Question

Assertion: When a certain sum is borrowed at compound interest, the interest paid is ₹ 215 more than if borrowed at simple interest for 2 years at 5% p.a, then the sum of money is ₹ 86,000.

Reason: CI - SI for 2 years = `P(r/100)^2`

Options

• Both A and R are true and R is the correct reason for A.

• Both A and R are true but R is the incorrect reason for A.
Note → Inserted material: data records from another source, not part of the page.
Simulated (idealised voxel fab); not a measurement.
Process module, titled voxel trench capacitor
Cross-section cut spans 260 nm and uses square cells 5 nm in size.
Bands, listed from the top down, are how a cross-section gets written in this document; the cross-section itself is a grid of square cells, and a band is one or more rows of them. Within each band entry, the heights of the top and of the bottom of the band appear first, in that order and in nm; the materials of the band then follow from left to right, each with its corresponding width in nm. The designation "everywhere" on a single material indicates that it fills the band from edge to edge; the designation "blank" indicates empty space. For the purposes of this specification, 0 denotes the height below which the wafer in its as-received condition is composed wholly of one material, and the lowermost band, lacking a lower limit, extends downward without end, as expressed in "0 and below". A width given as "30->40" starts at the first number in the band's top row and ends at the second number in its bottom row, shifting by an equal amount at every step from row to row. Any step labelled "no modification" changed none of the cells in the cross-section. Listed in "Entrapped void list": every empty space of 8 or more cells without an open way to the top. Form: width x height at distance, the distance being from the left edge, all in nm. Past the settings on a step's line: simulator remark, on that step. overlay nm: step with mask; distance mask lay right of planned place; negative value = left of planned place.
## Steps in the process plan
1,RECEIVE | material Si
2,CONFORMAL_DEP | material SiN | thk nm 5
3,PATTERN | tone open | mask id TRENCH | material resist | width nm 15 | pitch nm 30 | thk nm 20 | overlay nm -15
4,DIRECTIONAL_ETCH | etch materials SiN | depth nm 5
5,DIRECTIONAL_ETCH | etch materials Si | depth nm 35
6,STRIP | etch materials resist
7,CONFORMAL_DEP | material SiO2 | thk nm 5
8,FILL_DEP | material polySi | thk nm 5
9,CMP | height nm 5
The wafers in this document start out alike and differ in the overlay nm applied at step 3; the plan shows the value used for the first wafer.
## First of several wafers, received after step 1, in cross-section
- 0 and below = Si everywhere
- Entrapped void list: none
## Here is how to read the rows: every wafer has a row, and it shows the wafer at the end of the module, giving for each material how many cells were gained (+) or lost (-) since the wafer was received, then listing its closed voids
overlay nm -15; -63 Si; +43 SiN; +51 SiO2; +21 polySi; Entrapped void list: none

• A is true but R is false.

• A is false but R is true.

Answer 1

Both A and R are true and R is the correct reason for A.

Explanation:

Given:

• Difference between CI and SI for 2 years = ₹ 215 
• Rate of interest r = 5% p.a. 
• Time n = 2 years
• Find the principal P.

The reason given is the shortcut formula:

CI – SI for 2 years = `P(r/100)^2`

Step 1: Use the formula to find P

`CI - SI = P(r/100)^2`

Substitute the values:

`215 = P(5/100)^2`

`215 = P xx 25/(10,000)`

`215 = P xx 0.0025`

`P = 215/0.0025`

P = 86,000

The principal is ₹ 86,000, which matches the assertion.

Step 2: Check the reason

• Reason: CI – SI for 2 years = `P(r/100)^2`
• This is exactly the formula we used to calculate the sum.

Reason is true and it correctly explains the assertion.